We passed original com.linecorp.bot.commons.decaton.processor.TimedTaskExtractor to taskExtractor which is like following (written in Kotlin). This TimedTaskExtractor is for observing consuming delay. The issue will cause with delegate = DefaultTaskExtractor.

class TimedTaskExtractor<T>(
    private val delegate: TaskExtractor<T>,
    subscription: String,
    topic: String,
    meterRegistry: MeterRegistry
) : TaskExtractor<T> {
    private val timer = meterRegistry.timer(
        "decaton.processor.${TimedTaskExtractor::class.simpleName?.toLowerCase()}.timestamp_delay",
        Tags.of(Tag.of("topic", topic), Tag.of("subscription", subscription))
    )

    override fun extract(bytes: ByteArray): DecatonTask<T> {
        return delegate.extract(bytes).also {
            if (it.metadata().timestampMillis() > 0) {
                timer.record(
                    System.currentTimeMillis() - it.metadata().timestampMillis(),
                    TimeUnit.MILLISECONDS
                )
            }
        }
    }
}
ocadaruma commented 3 years ago

Thanks for pointing out.

Yeah, that's the heritage from when Decaton didn't support consuming arbitrary task format. (Initially, Decaton only supported DecatonTaskRequest protobuf format)
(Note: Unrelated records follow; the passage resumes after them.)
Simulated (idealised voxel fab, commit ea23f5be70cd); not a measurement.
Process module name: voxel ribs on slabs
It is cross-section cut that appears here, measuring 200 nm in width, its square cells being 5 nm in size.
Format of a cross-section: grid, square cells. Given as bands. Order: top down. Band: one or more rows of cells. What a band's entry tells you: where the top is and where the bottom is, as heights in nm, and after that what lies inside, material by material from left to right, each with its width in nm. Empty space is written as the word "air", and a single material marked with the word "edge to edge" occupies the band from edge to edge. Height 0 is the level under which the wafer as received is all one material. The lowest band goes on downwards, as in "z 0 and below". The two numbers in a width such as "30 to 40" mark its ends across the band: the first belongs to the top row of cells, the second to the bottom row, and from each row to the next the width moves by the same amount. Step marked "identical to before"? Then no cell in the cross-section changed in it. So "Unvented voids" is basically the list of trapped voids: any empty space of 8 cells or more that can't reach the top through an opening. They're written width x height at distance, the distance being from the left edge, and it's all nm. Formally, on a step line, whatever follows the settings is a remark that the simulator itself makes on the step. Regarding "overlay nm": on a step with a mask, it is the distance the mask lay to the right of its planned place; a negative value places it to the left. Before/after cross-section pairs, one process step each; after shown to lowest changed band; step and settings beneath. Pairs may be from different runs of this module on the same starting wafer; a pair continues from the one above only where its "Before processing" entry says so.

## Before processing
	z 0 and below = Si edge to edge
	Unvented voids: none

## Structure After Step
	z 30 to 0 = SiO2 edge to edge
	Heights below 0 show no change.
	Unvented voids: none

When we introduced TaskExtractor for supporting arbitrary message format, there was a discussion about how to support retry-feature.

~In short, you have to use DefaultTaskExtractor only when you consume DecatonTaskRequest format.~

In short, you have to use ProcessorsBuilder#consuming(String, Deserializer) to consume DecatonTaskRequest format.

I guess we can solve this problem fundamentally in this attempt (https://github.com/line/decaton/pull/80), but unfortunately it's now stuck due to our lack of resource.

hktechn0 commented 3 years ago

In short, you have to use DefaultTaskExtractor only when you consume DecatonTaskRequest format.

We are using DecatonTaskRequest format task with DefaultTaskExtractor (with wrapped task extractor) and retrying.

I think the problem of the code is here https://github.com/line/decaton/blob/v3.0.2/processor/src/main/java/com/linecorp/decaton/processor/runtime/ProcessorsBuilder.java#L76

If we specify Deserializer for .consuming(), new DefaultTaskExtractor<>(deserializer) for both taskExtractor and retryTaskExtractor. https://github.com/line/decaton/blob/v3.0.2/processor/src/main/java/com/linecorp/decaton/processor/runtime/ProcessorsBuilder.java#L63 But if we specify TaskExtractor for .consuming(), retryTaskExtractor will be wrapped with DefaultTaskExtractor for consuming non DecatonTaskRequest format topics even if taskExtractor is DefaultTaskExtractor. https://github.com/line/decaton/blob/v3.0.2/processor/src/main/java/com/linecorp/decaton/processor/runtime/ProcessorsBuilder.java#L76

If we call .consuming() with DefaultTaskExtractor, deserialize DecatonTaskRequest 2 times and it failed. I know TaskExtractor is especially for non DecatonTaskRequest, but it will cause a bug. If it doesn't support DefaultTaskExtractor, I think it should be thrown error or put logging on .cosuming().

ocadaruma commented 3 years ago

In short, you have to use DefaultTaskExtractor only when you consume DecatonTaskRequest format

This my comment was bit wrong. Precisely, you have to use ProcessorsBuilder#consuming(String, Deserializer) to consume DecatonTaskRequest format.

If we call .consuming() with DefaultTaskExtractor, deserialize DecatonTaskRequest 2 times and it failed.

Yeah, right. I understand that this behavior could cause a bug, but since DefaultTaskExtractor is located in internal package, we don't expect it to be used by users.

Though throwing an exception or logging is an option, if users "wrap" DefaultTaskExtractor (like you did) in outer extractor, it may not work.

I think adding some DefaultTaskExtractor's javadoc about the caution for the usage is sufficient for now.